By Allan Maurer
ATLANTA—Angel capital groups at the Angel Capital Association meeting in Atlanta last week were positive despite the down economy, says William Podd executive director of Greenwich, CT-based Landmark Angels Inc. “The mood was positive in the sense that there are opportunities,” says Podd. “Out of crisis, opportunities arise.”
In particular, “special situations” such as the chance to get in on later stage deals that angels do not see in a normal economy are appealing. “Angel groups now have the opportunity to invest in these better deals,” says Podd.
Statistically, the angel group directors, members and others at the ACA meeting heard that overall group member investments are down. Some angel groups have begun shedding inactive members and admitting new ones more aligned with their focus. One group even lowered its minimum investment from $20,000 to $10,000.
More groups are looking for deals that have a product ready to ship or nearly so and investments into true startups have decreased substantially, the ACA’s Angel Research Committee reported.
It said that IT still commands the largest share of angel group investments at 35 percent; healthcare claims 25 percent; and financial services 18 percent among the largest single sectors.
The median investment is $700,000 and post-money valuations average between $4 million and $8 million. Pre-money valuations have, as might be expected, decreased to around $2 million.
With IPOs virtually non-existent and M&A activity becoming fewer, some angel investors are looking at secondary markets as a third path to liquidity, Podd says.
That means that a secondary investor comes in and pays the original angel investor(s) some agreed upon multiple, not the full upside expected, but at a discount. So, Podd explains, the question becomes, “Do I sell it now for a 1.5X return and get some liquidity or sit back and wait because I think I should be getting a 2X or 3X return?”
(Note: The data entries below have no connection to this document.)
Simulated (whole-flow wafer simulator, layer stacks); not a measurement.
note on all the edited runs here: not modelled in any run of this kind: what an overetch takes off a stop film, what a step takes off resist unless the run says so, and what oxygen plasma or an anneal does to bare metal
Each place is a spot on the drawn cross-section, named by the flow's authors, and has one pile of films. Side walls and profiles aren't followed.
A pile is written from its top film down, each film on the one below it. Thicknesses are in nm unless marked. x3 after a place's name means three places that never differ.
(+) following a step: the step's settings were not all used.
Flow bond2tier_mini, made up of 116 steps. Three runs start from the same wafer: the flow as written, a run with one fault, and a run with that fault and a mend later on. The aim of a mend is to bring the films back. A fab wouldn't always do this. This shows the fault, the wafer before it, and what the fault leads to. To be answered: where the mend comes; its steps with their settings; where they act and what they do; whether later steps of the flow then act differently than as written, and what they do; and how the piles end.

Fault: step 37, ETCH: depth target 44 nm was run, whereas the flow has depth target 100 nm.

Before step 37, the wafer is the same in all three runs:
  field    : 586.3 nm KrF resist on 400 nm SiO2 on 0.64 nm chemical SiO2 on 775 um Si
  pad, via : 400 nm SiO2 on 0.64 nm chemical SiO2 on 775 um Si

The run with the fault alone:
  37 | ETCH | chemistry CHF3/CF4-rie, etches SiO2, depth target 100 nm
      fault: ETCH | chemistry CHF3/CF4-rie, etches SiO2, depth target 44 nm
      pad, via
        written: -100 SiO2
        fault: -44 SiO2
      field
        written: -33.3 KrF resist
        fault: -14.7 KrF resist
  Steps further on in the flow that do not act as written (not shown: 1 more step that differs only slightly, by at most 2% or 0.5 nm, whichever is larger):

Those deals involve the secondary investor agreeing that if it exits down the road and reaches its target, say 2X , it shares part of the upside over the 2X with the original investor, Podd says.
The economic downturn is not without effects on the angel investing community. One angel group said in a panel discussion that its average investment fell from $650,000 to $280,000.
The actual number of investments and the amount of the investments have both decreased.
One thing evolving that got attention at the event, Podd says, is syndication in which angel groups join in funding good deals that sometimes include venture capitalists as well. “They discussed how groups can successfully get involved with other groups doing syndication now and ways of formalizing the syndication process,” Podd says.
One panel concluded that it’s not a good idea to put follow-on money in a losing company. Some have and found that their investment yields are substantially down. So rather than saving a losing company that will die without further cash, the panel said it is a better idea to put money into a new and better deal.